The next morning we were put (with our real or pretend
husbands, depending on the situation) into a horse and buggy to go to Edfu
temple. Edfu was built around 240 BC and
is one of the best surviving temples. It
is missing very few pieces and is dedicated to the very popular god,
Horus.
Around the outside of the main part of the temple, the story
of Horus and Seth is displayed. Seth kills and dismembers Osiris and his wife,
Isis, pieces him back together and brings him back to life long enough to get
pregnant with Horus. Seth kills Osiris
again and Horus goes out for revenge.
The myth has some weird sections including Isis tracking down body parts
and making a golden phallus for her dead husband. For the full myth, click here. Several of the temple’s reliefs were scratched
out by Christians who used the temple as a church and wanted to get rid of the
pagan images, but most of the pictures were still intact.
That afternoon we just sailed down the river. We even got to go through a lock, which the
nerd in me loved. I grew up just upriver
from lock and dam #19 on the Mississippi but I’d never gotten to go through a
lock and I was having a physics moment.
While we were on the boat, smaller boats would come up and
rope onto ours and the men in the boats would yell up and try to sell you
things (mostly towels). If you wanted to
buy it, they would toss it up to the top deck and you would toss your money
down. I didn’t buy anything and I mostly
avoided the edge to avoid cat calls anyway.
That evening we docked in Luxor and visited the temple. The temple complex is huge. We first ambled down the Avenue of
Sphinxes. This road, which connected the
Luxor and Karnak temples was originally 1.5 miles long and had 1,350 sphinxes. About 50% of the sphinxes have been
uncovered. SA, our guide, told us that
there was a family that had one in their basement because they dug out the
basement after the house was built, discovered it, and just kept it in
there.
After that, we passed the 80 foot statues of Ramses II and entered
the giant temple complex. There is
currently one giant obelisk in the front.
There used to be two but the second is in Paris. Inside the gates, on top of the pharaoh’s
chapel sits the mosque of Sufi Shaykh Yusuf Abu al-Hajjaj. The mosque was built in honor of a 13 century
Sufi Shaykh when the Luxor temple was buried over 40 feet under the sand. When the temple was excavated in the early
1800’s, the mosque was incorporated into the site.

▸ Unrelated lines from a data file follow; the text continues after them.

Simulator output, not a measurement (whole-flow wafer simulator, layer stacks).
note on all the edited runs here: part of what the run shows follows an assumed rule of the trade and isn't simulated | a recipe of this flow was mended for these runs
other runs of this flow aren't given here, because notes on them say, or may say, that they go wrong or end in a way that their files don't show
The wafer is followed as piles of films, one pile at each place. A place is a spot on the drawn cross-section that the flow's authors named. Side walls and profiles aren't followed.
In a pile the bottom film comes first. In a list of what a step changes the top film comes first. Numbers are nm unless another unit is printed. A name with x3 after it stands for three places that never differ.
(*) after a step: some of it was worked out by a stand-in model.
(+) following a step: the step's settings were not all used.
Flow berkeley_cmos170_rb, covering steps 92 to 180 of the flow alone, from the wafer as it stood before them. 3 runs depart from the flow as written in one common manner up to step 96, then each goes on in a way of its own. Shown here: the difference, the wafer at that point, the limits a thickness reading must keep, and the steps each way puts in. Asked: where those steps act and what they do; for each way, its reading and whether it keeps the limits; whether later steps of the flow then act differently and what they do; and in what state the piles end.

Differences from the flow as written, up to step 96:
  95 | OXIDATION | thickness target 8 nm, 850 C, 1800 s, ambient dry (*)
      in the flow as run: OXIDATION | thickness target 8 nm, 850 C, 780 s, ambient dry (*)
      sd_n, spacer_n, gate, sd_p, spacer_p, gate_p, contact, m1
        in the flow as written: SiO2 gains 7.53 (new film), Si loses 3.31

The temple has many courtyards with huge columns. We also saw the goddess of education in a
leopard print dress that didn’t come all the way up (let’s just say, it was not
school appropriate). The temple has
many sections in many styles since it was constructed and expanded upon for so long. One part even had a Roman painting.
That evening, you could see the sun set over the mountains
that hold the Valley of the Kings, our destination for tomorrow.